Judy Ginsburg was to have been one of the original co-editors for this special volume on Tacitus, but her untimely death at home on December 28, 2002 meant that she was unable to see the project through to completion. Yet Judy's passion for Tacitus, the author that she made her own and opened up for other people, shone through in the engaging conversations that we had about the overall shape of this volume even when she was in the grip of a devastating and painful last illness. It was a pleasure and a privilege to participate in that dialogue with her. Judy herself did not live to see the end result, but as one of our contributors put it, she has certainly left her footprints on these pages. We hope that she would have enjoyed this work, which we fondly dedicate to her memory.

Judy's contribution to Tacitean studies began with the publication of her Ph.D. thesis, Tradition and Theme in the Annals of Tacitus (Berkeley 1981). In this seminal study, she examines Tacitus's elaborate manipulation of the traditional annalistic format in Annals 1–6, so differently crafted from what survives of the final hexad. Her insightful work offers an exemplary combination of depth and breadth, analysing how Tacitus represents successive years (and parts of years) intratextually and comparing this technique intertextually with Livy's arrangement of his narrative. Judy's fundamental argument that thematic considerations often led Tacitus to allow considerable temporal dislocations of his historical material must have felt unsettling for scholars at the time. Yet the subsequent discovery of the senatorial decree concerning Piso's trial endorsed (more than anyone at the time could have expected) Judy's central thesis about Tacitus's willingness to depart from strict chronological sequence to communicate his own vision of events.

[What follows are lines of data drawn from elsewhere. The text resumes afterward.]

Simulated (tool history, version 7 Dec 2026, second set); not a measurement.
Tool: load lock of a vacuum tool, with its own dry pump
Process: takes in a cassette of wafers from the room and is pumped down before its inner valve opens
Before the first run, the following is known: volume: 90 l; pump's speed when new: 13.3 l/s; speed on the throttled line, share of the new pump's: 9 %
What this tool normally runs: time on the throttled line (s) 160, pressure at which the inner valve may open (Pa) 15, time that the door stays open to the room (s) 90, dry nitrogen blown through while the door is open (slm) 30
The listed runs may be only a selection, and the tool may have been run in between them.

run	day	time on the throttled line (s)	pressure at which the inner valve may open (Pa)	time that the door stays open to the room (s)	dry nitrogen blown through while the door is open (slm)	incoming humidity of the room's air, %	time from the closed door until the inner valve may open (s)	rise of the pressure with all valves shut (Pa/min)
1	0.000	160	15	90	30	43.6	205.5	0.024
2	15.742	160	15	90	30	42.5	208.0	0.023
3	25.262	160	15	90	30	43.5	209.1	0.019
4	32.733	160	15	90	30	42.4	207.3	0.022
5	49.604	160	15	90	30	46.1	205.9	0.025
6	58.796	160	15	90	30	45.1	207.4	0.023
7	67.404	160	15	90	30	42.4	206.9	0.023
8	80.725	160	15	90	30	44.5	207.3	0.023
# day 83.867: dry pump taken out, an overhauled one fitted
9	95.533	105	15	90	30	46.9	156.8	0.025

It is impossible to imagine (even now) teaching a course on Roman historiography or analysing Tacitus's narrative technique for a scholarly [End Page 139] article without consulting this book. One of its early reviewers, Miriam Griffin, concluded: "There will inevitably be differences of opinion when detailed analysis of Tacitus' narrative structure is concerned, for he operated with great subtlety. The value of Ginsburg's book lies in the persuasiveness of its principal conclusions and the stimulus it gives to systematic consideration of his basic structural unit" (JRS 72 [1982] 216). Judy's book certainly did stimulate the community of classical scholars and students in significant and long-lasting ways. Before 1981, Tacitean studies were strongly historical in their emphasis, but Judy set the agenda for a different mode of engagement with these subtle and difficult texts. She effectively opened up Roman historiography as a legitimate and valuable field of research in its own right for a whole new generation of scholars. Of course, she herself continued to participate actively in these developments, whether by working with her graduate students or by talking at conferences. Several of Judy's subsequent articles are case studies exploring how narratives of the republican past have an impact on constructions of the imperial present. One example is her stimulating piece ("In Maiores Certamina: Past and Present in the Annals," in Luce and Woodman 1993.86–103) on how Tacitus, in his own narrative, echoes two great republican debates as represented by Sallust and Livy to underscore senatorial decline.

One of the chapters in Judy's first book elegantly begins with a memorable quote from Lewis Carroll: "The White Rabbit put on his spectacles. 'Where shall I begin, please your Majesty?' he asked. 'Begin at the beginning,' the King said, very gravely, 'and go on till you come to the end: then stop.'" It seems strangely poignant that, over twenty years after the publication of her first book, Judy, rather like her White Rabbit, continued thinking, working, and writing right up until she herself came to the end. Her final publication, Representing Agrippina: Constructions of Female Power in the Early Roman Empire, was published in 2006. This study examines one of the most vivid female figures from the Annals: Agrippina the Younger, mother of Nero (who was memorably born feet-first...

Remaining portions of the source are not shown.